In 2008, Mall Galleries art consultancy in London were asked by Hellespont chairman, Basil Ph Papachristidis, to find an artist to paint 21 of the marine transport provider’s ships. The gallery being home to the Royal Society of Marine Artists meant that they had a wealth of specialist artists to choose from, but it was John Lines RSMA who seemed to be the perfect fit for Hellespont.

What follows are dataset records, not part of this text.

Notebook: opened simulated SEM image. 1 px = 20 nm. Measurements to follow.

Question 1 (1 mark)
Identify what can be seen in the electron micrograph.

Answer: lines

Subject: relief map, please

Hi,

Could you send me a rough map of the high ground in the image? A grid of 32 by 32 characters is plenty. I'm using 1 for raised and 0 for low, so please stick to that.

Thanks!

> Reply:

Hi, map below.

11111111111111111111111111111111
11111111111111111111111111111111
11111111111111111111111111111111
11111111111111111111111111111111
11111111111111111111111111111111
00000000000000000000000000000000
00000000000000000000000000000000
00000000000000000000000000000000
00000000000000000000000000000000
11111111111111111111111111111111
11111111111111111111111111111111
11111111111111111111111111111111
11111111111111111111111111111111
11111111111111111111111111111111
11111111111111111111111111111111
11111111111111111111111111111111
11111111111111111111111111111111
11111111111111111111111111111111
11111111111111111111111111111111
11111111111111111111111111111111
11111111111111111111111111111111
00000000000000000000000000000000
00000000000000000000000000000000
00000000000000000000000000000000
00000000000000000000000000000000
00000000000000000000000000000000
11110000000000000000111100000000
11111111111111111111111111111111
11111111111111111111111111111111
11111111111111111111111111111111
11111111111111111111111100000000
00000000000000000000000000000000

At that point, Lines has been painting ships for over 55 years. With a penchant for ships, he was fascinated with the fact that these huge vessels were the largest man-made objects in the world and has made a career of painting them, on the dock and at sea. Like all marine artists worth their salt, Lines knows how to capture the sea, which way the wind is blowing in his paintings, to what angle these huge ships can rock on the waves and that the aerials protruding from the top are the hardest details to get right. Lines has stories of waiting in gale force winds for a ship to arrive only to find it changed course for a different port. He talks about being woken up and just making it off one shipping liner he was invited to stay in and paint before it left to Rotterdam. ‘These ships don’t wait’ he laughs, ‘And I didn’t have my passport!’.
Papachristidis’ commission was a whirlpool of energy. Twenty-one paintings in four months. It takes a day on site with each boat and longer in the studio. Hellespont were looking for technical accuracy and clarity. They were proud of their company, their ships and their industry and wanted to project that from their office walls across the globe. John Lines has talked of what an honor it was to work for Basil Ph Papachristidis ‘a man who knows his ships’ and Papachristidis in turn referred to him as the ‘perfect artist’ for this job. ‘There’s an element of match-making in there’ says Anna Bromwich, Commissions Consultant at Mall Galleries. ‘It’s all about finding the right artist for your client’s needs and interests’.
Mall Galleries art commissions range from ship portrayals like the Hellespont commission to a portrait of Stolt-Nielsen Ltd’s late CEO, Jacob Stolt-Nielsen and anywhere in-between. A still life such as Lucy McKie ROI’s beautiful shells resting on a cardboard box might evoke the shipping industry from a different angle whereas contemporary print-maker Dolores De Sade’s etchings explore the history of maritime exploration and discovery.
Fast forward a few years on from John Lines’ Hellespont commission and one of these paintings, Cavala, has been donated to the International Maritime Museum Hamburg. A much loved painting now becomes an educational tool and a historical document for future generations showing the added dimensions to commissioning works of art.